In the Pixar movie Up, a cartoon dog called Dug sports a magical collar of sorts that can translate his barks and whines into fluent human speech. Elsewhere in the real world, very well-trained dogs can be taught to press buttons that produce human speech for simple commands like “outside,” “walk,” and “play.” Humans have always been fascinated by the potential to communicate with the animals that they share the world with, and recently, machine learning, with its ever more advanced capabilities for parsing human speech, has presented itself as a hopeful route to animal translation.
An article in the New York Times this week documented major efforts from five groups of researchers that looked at using machine-learning algorithms to analyze the calls of rodents, lemurs, whales, chickens, pigs, bats, cats, and more.
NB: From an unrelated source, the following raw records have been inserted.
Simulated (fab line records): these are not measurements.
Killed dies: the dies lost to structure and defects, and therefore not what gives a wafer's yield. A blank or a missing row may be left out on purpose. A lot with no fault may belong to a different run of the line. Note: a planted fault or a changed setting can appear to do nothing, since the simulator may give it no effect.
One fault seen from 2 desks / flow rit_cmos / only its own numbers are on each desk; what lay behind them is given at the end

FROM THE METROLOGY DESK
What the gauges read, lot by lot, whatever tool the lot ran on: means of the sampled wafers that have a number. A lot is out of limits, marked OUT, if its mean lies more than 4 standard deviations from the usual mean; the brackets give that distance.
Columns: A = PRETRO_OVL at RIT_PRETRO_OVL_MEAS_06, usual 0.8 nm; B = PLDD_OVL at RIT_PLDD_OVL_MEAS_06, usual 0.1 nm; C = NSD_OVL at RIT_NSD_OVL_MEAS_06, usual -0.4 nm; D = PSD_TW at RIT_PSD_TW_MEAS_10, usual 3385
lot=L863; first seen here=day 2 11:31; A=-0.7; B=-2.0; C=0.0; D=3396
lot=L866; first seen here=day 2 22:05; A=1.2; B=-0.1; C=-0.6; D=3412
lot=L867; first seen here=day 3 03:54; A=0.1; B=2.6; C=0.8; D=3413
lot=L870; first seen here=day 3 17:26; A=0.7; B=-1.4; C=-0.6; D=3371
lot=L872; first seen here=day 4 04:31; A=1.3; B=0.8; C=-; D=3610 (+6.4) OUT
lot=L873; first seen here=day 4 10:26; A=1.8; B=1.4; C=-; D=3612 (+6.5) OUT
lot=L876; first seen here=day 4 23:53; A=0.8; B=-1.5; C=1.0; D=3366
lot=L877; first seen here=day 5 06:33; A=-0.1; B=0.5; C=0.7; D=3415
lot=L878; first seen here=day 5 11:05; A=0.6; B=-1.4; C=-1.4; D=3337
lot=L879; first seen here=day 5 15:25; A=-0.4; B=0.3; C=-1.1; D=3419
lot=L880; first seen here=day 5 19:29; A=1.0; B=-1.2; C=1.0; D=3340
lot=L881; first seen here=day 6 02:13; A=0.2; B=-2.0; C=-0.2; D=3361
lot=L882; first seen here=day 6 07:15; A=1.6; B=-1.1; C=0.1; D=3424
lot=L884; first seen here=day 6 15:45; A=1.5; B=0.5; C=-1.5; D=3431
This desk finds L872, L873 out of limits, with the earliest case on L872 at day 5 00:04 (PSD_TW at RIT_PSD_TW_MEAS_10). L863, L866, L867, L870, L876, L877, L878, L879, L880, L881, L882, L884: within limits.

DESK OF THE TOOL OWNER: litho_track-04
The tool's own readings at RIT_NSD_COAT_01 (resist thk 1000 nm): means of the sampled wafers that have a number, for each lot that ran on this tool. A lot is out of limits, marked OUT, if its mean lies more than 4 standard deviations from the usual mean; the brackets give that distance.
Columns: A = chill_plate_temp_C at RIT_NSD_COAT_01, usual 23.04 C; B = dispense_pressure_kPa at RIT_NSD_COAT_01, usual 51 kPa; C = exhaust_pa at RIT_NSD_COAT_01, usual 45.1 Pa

Typically, artificial intelligence systems learn through training with labeled data (which can be supplied by the internet, or resources like e-books). For human language models, this usually involves giving computers a sentence, blocking out certain words, and asking the program to fill in the blanks. There are also more creative strategies now that want to match up speech to brain activity.
But analyzing animal language is a different beast from just analyzing human language. Computer scientists have to instruct software programs on what to look for, and how to organize the data. This process, for the most part, depends not only on accruing a good number of vocal recordings, but also on matching these vocal recordings with the visual social behaviors of animals. A group studying Egyptian fruit bats, for example, also used video cameras to record the bats themselves to provide context for the calls. And the group that’s studying whales plans to use video, audio, as well as tags that can record animal movements to decipher the syntax, semantics, and ultimately the meaning behind what whales are communicating and why. Of course, several groups have also proposed testing their animal dictionaries by playing recordings back to animals and seeing how they react.
Making a Google Translate for animals has been an aspirational project that’s been in the works for the better half of the last decade. Machine learning, too, has come far in terms of detecting the presence of animals and even in some cases, accurately identifying animals by call. (Cornell’s Merlin app is shockingly accurate at matching bird species to their calls.) And although this type of software has shown some success in identifying the basic vocabulary of certain animals from the characteristics of their vocalizations (ie. frequency or loudness) as well as attributing calls to individuals, it’s still a far cry from understanding all the intricate nuances of what animal language might encapsulate.
Many skeptics of this approach note both the shortcomings of current AI language models in being able to truly understand the relationships between words and the objects they may refer to in the real world, and the shortcomings in scientists’ understanding of animal societies at large. Artificial-intelligence language models for humans rely on a computer mapping out the relationship between words and the contexts they could appear in (where they might go in a sentence, and what they might refer to). But these models have their own flaws, and can sometimes be a black box—researchers know what goes in and comes out, but don’t quite understand how the algorithm is arriving at the conclusion.
Another factor that researchers are taking into account is the fact that animal communications might not work at all like human communications, and the tendency to anthropomorphize them could be skewing the results. There might be unique elements to animal language due to physiological and behavioral differences.
To this end of not being able to know the data parameters ahead of time, there are proposals for using self-supervised learning algorithms to analyze audio data, according to a report earlier this year in the Wall Street Journal, in which the computer tells the researchers what patterns it’s seeing in the data—patterns that might unveil connections that are missed by the human eye. Ultimately, how far humans go down the rabbithole of trying to understand animal communications depends on human goals for this type of research, and for that purpose it may be enough to get a handle on the basics. For example, a translator that can reliably interpret whether animals that we’re often in close contact with are happy, sad, or in danger could be both useful and more practical to create.